Today was an adventure. I’m using the word “adventure” as a stand in for what it really was: a clusterfuck.
Yesterday I wrote about how we avoid the upcharge of booking tours or eating meals from hotels. Today that “wisdom” bit us in the butt.
On our ride in to the hotel a couple of days ago (which we had booked through the hotel) the enterprising driver gave Nick his number and offered to give us a better rate than the hotel for our onwards journey to El Nido, which is about 5 hours away. They texted back and forth on WhatsApp and he offered us either a private ride for $135 or a shared ride for $80. The vans aren’t too big so we chose the shared ride, assuming we would share it with another couple and save $50.
We got picked up 45 minutes late and immediately I knew we had made a mistake. We got the last three seats in the back of the van. It was blasting loud music and we had no leg room, but I accepted our fate of calling it home for the next 5 hours.
45 minutes later we were dropped off on the side of the road and told to wait for another van that would take us to El Nido. We ended up waiting for 2 hours.

We were still in decent spirits despite the wait. Millie got her Friday ice cream from the little shop next door.

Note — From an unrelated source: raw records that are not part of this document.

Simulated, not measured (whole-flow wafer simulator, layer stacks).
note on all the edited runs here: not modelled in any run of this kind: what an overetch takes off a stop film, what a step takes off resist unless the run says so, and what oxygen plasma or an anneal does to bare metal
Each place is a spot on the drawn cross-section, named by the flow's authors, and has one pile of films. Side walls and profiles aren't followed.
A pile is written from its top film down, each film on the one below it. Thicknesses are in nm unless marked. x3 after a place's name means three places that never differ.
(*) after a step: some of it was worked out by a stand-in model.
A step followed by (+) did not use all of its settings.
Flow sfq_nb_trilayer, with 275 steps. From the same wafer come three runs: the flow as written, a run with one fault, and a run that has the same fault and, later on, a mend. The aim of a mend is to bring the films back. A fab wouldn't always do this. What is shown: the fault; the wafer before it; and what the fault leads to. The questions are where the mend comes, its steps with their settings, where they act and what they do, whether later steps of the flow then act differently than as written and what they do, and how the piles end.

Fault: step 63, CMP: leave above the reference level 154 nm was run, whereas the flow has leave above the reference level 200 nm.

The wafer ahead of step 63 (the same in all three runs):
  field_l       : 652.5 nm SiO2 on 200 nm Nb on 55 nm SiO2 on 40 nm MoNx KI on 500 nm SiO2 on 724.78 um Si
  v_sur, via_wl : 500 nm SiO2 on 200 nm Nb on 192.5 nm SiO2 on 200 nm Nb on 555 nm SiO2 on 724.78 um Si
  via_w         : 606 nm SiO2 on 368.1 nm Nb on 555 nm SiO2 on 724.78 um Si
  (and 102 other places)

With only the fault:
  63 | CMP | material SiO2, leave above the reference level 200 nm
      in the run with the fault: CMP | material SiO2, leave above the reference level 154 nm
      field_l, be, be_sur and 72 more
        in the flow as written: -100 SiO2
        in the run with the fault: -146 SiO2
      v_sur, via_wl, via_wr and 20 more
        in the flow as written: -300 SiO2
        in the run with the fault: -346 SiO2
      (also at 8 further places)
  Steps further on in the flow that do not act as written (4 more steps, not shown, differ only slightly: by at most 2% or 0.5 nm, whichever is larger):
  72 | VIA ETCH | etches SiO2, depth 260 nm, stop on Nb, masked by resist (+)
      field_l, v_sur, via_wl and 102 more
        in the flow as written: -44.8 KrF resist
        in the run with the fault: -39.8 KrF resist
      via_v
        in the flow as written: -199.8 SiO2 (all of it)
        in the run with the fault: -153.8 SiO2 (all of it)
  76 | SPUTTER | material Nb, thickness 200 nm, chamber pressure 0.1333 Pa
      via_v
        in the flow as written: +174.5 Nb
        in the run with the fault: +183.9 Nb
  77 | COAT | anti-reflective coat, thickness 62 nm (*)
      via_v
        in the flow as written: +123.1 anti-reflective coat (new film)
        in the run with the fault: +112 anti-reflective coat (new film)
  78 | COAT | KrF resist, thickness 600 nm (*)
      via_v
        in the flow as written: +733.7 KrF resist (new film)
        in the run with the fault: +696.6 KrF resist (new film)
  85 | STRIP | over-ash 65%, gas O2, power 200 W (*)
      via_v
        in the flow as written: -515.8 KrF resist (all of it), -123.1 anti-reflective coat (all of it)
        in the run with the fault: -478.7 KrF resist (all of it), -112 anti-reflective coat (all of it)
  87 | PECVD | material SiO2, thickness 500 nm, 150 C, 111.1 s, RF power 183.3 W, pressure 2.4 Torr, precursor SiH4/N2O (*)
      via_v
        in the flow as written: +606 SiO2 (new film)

We used an awful toilet that I had to document. Preschool-sized bowl, no flush, no seat, no TP, no lock.

Eventually, the bus dispatcher guy came over and said “your bus is here, but there is a problem. It has cargo.” We were confused and figured that maybe the other tourists had more luggage than they had expected to carry, but no. It was truly cargo. Live chickens, two massive coolers of fresh fish, pineapples stuffed in every crevice, and who knows what else. There was also another family with two kids, a German couple, two men, and us.
The driver spent about 30 minutes doing an intense game of cargo Tetris, and tied a bunch of stuff to the roof.


They offered us three seats. One was in the back and required you hold luggage on your lap, and two were in the front: passenger seat and middle jump seat next to the driver. Nick took the backseat, I took the jump seat, and Millie got the only seat with a seatbelt. We had a brief moment of debating getting out and trying to find a private ride, but the sunk cost was too high. We were in the middle of nowhere and a man just spent 30 minutes tying our luggage to the roof.



The ride should have been an additional 4 hours but lasted 6 because we kept stopping to make deliveries. The roosters in the boxes kept cockle-doodle-dooing. Nick and I kept looking at each other and saying “what were we thinking?” and “this was not worth saving $50”. To think we could have gotten there in half the time and three times the comfort.
At one point we stopped for a bathroom break at this was outside of the bathroom.

We eventually arrived in El Nido, and then had to hop on yet another small bus to our hotel 30 minutes north of town. We had expected to meet this driver at 3 and didn’t get to him until 6:30. I texted him every hour today pushing our meeting time back 30 minutes, over and over again.
We made it, barely. We are “glamping” on the beach. The worst part about glamping is having to use the word glamping.

We had dinner at the hotel restaurant which was pretty, but we were all tired and whiny. It was a combination of a stressful day with also sitting and doing nothing all day. Lots of energy build up and no energy release. Millie watched 7 hours straight of movies in the car. It was survival mode and then we all imploded a bit at dinner.

We came back to the tent, brushed teeth, each had a bit of a breakdown, and then went to bed.